Houston — Warrior Met Coal produced a record-high 2.3 million st of metallurgical coal in the first quarter of 2019, up from 2.1 million st produced in the year-ago quarter, according to a company statement.
The Brookwood, Alabama-based company sold 2.1 million st of premium low-volatile and mid-vol met coal in Q1 at an average net selling price of $176.37/st, down from 2.12 million st at $195.12/st in the year-ago quarter, the company said late Wednesday.
CFO Dale Boyles said on the earnings call on Wednesday that demurrage and other charges reduced the company's gross price realization to 98% in Q1, from 99% in the year-ago quarter.
However, cash cost of sales were at $86.80/st FOB port, down from $89.82/st FOB port in the year-ago quarter, which Boyles said was primarily due to lower spending and higher production volumes.
About 53% of the sales in Q1 were shipped to Europe, while 26% went to Asia and 21% went to South America, which was consistent with last year, CEO Walter Scheller said on the call.
Scheller said production levels were "better than expected," despite completing a longwall move that overlapped from the first to the second quarter, compared with zero longwall moves in the year-ago quarter. "Demand from our customers continued to be strong in the first quarter," Scheller said.
Warrior coal inventories increased by 199,000 st to 568,000 st in Q1, primarily due to the increase in production. "We expect our inventory level decline over the next few months," Scheller said.
The company generated $378.68 million in revenue, while recording a net income of $110.45 million, down from $421.79 million in revenue and net income of $178.69 million in the year-ago quarter.
Warrior Met Coal said it expects to produce and sell between 7.1 million st and 7.6 million st in 2019 at an average cash cost of sales between $89-$95/st FOB port.
Capital expenditures are estimated to range between $100 million-$120 million, while mine development costs will be between $18 million-$22 million.

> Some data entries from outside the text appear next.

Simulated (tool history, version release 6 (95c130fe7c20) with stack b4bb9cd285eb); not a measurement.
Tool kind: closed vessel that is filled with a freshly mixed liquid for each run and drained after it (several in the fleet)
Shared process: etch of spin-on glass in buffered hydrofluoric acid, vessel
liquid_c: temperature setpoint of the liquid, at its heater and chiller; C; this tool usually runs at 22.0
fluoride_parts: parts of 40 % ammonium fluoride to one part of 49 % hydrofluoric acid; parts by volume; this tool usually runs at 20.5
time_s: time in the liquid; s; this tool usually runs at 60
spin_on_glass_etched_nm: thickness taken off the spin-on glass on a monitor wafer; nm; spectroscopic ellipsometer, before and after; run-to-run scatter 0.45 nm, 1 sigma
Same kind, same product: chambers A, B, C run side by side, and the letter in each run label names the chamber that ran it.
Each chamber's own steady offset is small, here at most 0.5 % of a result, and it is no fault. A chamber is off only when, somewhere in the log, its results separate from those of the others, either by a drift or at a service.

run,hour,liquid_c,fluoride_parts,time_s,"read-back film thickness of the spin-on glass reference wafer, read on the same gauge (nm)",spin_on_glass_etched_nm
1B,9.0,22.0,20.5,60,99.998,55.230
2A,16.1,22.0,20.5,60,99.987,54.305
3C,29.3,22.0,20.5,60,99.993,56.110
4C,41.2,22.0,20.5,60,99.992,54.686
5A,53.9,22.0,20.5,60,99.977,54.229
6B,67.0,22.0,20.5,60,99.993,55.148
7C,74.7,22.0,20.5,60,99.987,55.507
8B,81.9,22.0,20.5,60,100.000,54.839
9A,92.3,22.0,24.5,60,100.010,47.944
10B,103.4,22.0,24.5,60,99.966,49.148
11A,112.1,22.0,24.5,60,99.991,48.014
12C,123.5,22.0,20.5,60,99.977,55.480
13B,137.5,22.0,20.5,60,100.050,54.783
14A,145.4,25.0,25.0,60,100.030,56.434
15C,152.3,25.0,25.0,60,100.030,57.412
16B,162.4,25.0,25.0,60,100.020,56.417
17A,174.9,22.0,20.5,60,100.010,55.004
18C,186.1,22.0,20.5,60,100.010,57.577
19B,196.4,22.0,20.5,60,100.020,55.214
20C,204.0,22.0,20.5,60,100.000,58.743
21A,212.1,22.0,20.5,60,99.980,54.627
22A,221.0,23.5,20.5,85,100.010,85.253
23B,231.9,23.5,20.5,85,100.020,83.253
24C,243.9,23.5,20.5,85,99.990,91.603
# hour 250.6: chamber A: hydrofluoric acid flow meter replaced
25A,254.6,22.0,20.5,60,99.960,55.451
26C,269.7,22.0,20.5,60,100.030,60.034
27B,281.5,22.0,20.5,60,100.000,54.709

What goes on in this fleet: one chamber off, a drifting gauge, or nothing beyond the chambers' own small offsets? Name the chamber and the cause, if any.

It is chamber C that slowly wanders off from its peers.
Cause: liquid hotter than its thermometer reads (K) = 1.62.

In addition to the one longwall move in that took place in Q1 and Q2, the company expects to complete four additional longwall moves, which would be up from three moves in 2018. Scheller said the moves are expected to take away 100,000-150,000 st in production.
"We're approaching the remainder of 2019 with continued optimism, although with a cautious and conservative approach till further market and economic information is available," Boyles said. "Our estimates reflect the inherent risk of underground mining. Several factors may affect our outlook including the Platts premium low-vol index pricing, the number of planned longwall moves and the timing of those moves between quarters."